Area faithful, protesters take part in events


Published: Thursday, January 20, 2005 at 6:01 a.m.
Last Modified: Thursday, January 20, 2005 at 1:43 a.m.
A group of Alachua County's Republican faithful plan to bundle up this morning for a chilly day of events in Washington, D.C., celebrating the swearing-in of President Bush for a second term.
But they'll be joined in the capital city - perhaps blocks from the prime-ticketed areas reserved for Bush backers - by an even larger host of protesters from their home county, one of the few "blue" counties in the "red" state of Florida.
The noontime ceremony at the U.S. Capitol is expected to draw more than 240,000 spectators, including former Alachua County Commissioner Chuck Clemons, whose current job as state director of the U.S. Department of Agriculture's rural development program came by presidential appointment.

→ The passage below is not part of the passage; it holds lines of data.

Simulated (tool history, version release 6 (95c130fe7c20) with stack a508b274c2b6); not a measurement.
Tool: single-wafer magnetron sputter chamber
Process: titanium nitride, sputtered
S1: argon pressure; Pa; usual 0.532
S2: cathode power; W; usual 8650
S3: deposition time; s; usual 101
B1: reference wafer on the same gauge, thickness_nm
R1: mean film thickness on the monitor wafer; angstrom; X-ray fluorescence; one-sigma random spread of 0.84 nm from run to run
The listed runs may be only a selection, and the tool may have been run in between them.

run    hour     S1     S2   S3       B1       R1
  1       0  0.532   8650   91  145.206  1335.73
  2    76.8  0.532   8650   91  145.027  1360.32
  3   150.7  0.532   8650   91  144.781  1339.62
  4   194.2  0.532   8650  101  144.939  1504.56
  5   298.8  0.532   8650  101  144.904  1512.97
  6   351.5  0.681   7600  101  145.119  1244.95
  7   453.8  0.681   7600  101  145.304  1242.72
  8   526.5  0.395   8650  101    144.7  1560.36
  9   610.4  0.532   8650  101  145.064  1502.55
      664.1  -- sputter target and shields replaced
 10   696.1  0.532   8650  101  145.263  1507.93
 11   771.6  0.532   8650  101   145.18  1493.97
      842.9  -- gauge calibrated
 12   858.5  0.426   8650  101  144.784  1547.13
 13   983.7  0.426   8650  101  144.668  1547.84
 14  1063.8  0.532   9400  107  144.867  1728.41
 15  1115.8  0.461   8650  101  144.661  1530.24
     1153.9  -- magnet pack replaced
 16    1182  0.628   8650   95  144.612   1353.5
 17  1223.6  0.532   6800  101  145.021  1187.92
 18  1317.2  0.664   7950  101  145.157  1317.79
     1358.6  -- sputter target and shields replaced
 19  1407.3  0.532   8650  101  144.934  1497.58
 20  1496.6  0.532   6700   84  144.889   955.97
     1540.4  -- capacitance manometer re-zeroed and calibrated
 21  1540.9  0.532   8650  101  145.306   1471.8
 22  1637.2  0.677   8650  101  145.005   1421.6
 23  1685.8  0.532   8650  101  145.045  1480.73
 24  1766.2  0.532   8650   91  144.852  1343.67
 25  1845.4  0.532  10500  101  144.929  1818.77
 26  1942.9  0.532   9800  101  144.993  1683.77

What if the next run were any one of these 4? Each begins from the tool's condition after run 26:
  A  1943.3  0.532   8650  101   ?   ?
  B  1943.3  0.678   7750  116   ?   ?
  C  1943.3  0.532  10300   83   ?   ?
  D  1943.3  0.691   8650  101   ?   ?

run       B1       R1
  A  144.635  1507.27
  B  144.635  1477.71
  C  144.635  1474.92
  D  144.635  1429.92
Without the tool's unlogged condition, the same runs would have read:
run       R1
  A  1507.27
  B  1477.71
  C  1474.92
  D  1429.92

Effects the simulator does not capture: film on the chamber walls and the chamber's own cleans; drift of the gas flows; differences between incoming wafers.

Clemons, whose wife, Jane, is accompanying him, said witnessing the ceremony likely will rival those special places he's seen during his life such as the Statue of Liberty and the Grand Canyon.
"What a great thing to be at the center of democracy," said Clemons, who was appointed to his current post by Bush in July 2001. "I'm being corny, but you read about these things and never get to see them firsthand."
Mingling among the throngs of people gathered for the oath of office and the inauguration parade will be other Alachua County notables, including Micanopy City Commissioner Remzey Samarrai and Wenda Lewis, vice president of Gainesville-based Lewis Oil Co., the company founded by her father.
Samarrai's business keeps him in Washington most of the time. He's a presidential appointee to the State Department in the Office of Nuclear Affairs in the Bureau of Verification and Compliance.
Samarrai jump-started his inauguration celebration on Tuesday night with the Republican Party of Florida Ball.
Before being interrupted by Marine One, the president's helicopter, flying overhead, Samarrai explained: "Each state that Bush carried gets a ball if they want one."
Tonight, there will be dozens of formal balls, such as the Liberty Ball the Clemonses will be attending. Samarrai and Lewis have tickets for the Presidential Inauguration Ball.
University of Florida junior Haley Marshburn and her roommate Hallie Holcomb, a Santa Fe Community College student, have tickets for the Entertainment Ball, which supports children's funds.
Marshburn spent the better part of her Tuesday having alterations done to a black strapless ball gown she bought on eBay for $150 and picking up last-minute items for the trip.
"The hardest thing was finding closed-toed shoes to cover my feet," said Marshburn, 22.
The two young women got involved in the presidential campaign last year and, on a lark, decided to head to Washington.
They'll be heading to breakfast with U.S. Rep. Cliff Stearns, R-Ocala, who's hosting the event for free to Republicans in his district.
Stearns distributed about 120 tickets to residents in his North Florida District, of which about one-third claim Gainesville and Alachua County as their home.
Alachua County's Republican Executive Committee is hosting an inauguration party of its own tonight at the Meadowbrook Golf Course Clubhouse to honor campaigners and volunteers for their hard work, said Stafford Jones, chairman of the committee.
As celebrations get into gear, thousands of others, including about 18 from Gainesville, plan to stage a counter inauguration.
Ian Richard, a UF senior studying political science and history, said the group's not sure where it'll end up or even if the protesters will be allowed anywhere near the swearing-in ceremony or the parade.
"We're trying to show our lack of support," Richard said.
This will be his second major protest in the capital. Two years ago, just before the outbreak of war with Iraq, Richard said he joined an anti-war march, but one that didn't get anywhere near the president.
"They had a prescribed route that was lined with police. There were snipers on the roof and everything," Richard said. "We marched basically around the White House - but it was a big loop."
Around Gainesville, anti-war protesters are lodging a "Silent March" of their own beginning today.
A group of residents plans to roll out a lengthy scroll of paper with photos and information about some of those killed in Iraq. The commemoration will be unveiled over four hours beginning today at 3 p.m. on the south side of the West Side Recreation Center at NW 8th Avenue at NW 34th Street.